It may seem unfair to say this, but Better Call Saul is nowhere near as great as Breaking Bad. Before you blow the whistle and argue that the show is in its infancy, not even into double digits yet, I want to say that the general conceit of the show is just not that interesting. For the sake of comparison and those arguing to "give it time," I would like to argue as to why I still believe the flagship series is the better of the two simply by comparing the first two seasons. Thanks to the writer's strike, Breaking Bad only lasted seven episodes initially and ended abruptly in a violent moment. Better Call Saul has just aired its eighth episode and thus gives it fair game for comparison, at least to the first season. The following is my personal irks of why I have issues with this show and why I cannot entirely get on board with it.
1. The Opening Scene
The general idea of an opening scene to any series it to make an impression. It isn't necessarily meant to be the show's greatest moment, but establish the ideals and make us care. While season one of Breaking Bad may be weaker compared to later years, there's few people who could forget the aggression of that opening shot in which Walter White drove across the desert in an RV with a gas mask and yelling "I'm speaking to my family now" into a video recorder. It is tense and gives us a clue into his conflicting life choice that would later be explored. Cut to Better Call Saul. How does the series open? It is done as a joke that Breaking Bad fans understand as a post-series Saul Goodman runs a Cinnabon in Nebraska while in black and white. What does it necessarily about him as he sits down to watch old VHS tapes? Not a whole lot other than that this man lives a mundane life. There isn't much memorable or important either, especially as this is not only past the realm of Better Call Saul, but even that of Breaking Bad. There isn't much important or informing about the character and nothing is explained to newcomers either. While we wouldn't expect Saul to drive rapidly through the desert, he should at least be given a more memorable introduction that doesn't rely on immediately pointing out the great show it was spun-off from.
2. Supporting Characters
It may seem wrong to note the lack of memorable characters over the course of Better Call Saul's first eight episodes. However, let's note who came out in Breaking Bad's first eight episodes: family, former co-workers, Walter White's drug partner, and crowd favorite Tuco (who makes his appearance in Better Call Saul as well). While they may be rough sketches of who they became, their reliance to the show was clear enough. In some way, everyone had a stake in Walter White's condition that would either put him in immediate danger or add a tragic layer to the story. Even the fact that White's brother-in-law Hank Schrader was part of the D.E.A., thus making a compelling cat and mouse game.

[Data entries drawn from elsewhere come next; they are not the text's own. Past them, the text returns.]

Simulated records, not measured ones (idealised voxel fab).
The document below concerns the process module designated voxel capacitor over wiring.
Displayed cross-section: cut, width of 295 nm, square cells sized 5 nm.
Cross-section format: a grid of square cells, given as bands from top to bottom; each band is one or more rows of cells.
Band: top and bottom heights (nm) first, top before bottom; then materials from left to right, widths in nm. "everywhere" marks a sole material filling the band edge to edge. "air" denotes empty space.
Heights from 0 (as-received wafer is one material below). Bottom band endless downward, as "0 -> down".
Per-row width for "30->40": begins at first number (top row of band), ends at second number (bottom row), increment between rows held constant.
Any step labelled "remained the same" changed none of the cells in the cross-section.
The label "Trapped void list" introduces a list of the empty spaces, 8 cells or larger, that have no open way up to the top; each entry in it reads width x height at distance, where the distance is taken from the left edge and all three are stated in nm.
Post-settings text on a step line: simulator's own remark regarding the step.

What about Better Call Saul? It has been more reliant on tertiary characters that have yet to feel important. Yes, there's his partner lawyer Kim Wexler, but she has yet to hold any significance to the series other than a few witty remarks. Nobody else has left a major impression save for Jimmy McGill's brother Chuck, who suffers from electromagnetic allergies. It is peculiar enough, but it doesn't cover up that none of the characters feel important to Jimmy's progression. Kim hasn't left much of an impression and the series' main catalyst The Kettlemans have been a slog without much smarts. Yes, there are a few holdovers, including the aforementioned Tuco.
However, they haven't added much to Jimmy's story. Even audience favorite Mike Ehrmantraut has felt predominantly useless so far and exists only in the series because audiences love him. That's the only explanation for his useless amount of screen time. In the first few episodes, he is nothing but embarrassing comic folly for Jimmy. He does have a great moment in "Five-O," but otherwise he hasn't deserved his screen time. Where majority of the supporting players of Breaking Bad that would be important started off with minimal roles, they were exploited as beloved characters. Even in the show's final run in which eventual key villain Todd started off almost as a background character. It doesn't feel like Better Call Saul is doing that, or at least in a memorable way.
3. The Morality Conflict
Let's just state the obvious: shady lawyers are more commonplace than middle-aged drug dealers. While Saul Goodman was a welcomed addition to Breaking Bad, it was in small doses and his involvement seemed more like comic relief to Walter White's increasing amount of conflict. Of course, both are morality plays that are meant to show men's fall into desperate measures. While it is debatable that both aren't going for the same conflicts, there's just the matter of what makes for compelling drama. As it stands, watching a lawyer weasel his way out of situations isn't that interesting. If anything, this is a drama that is an edgier The Good Wife that doesn't really have much in the ways of consequence. Yes, Jimmy McGill is trying to become a legitimate lawyer, but we already know that he will become corrupt. Why waste time with pretentious back story?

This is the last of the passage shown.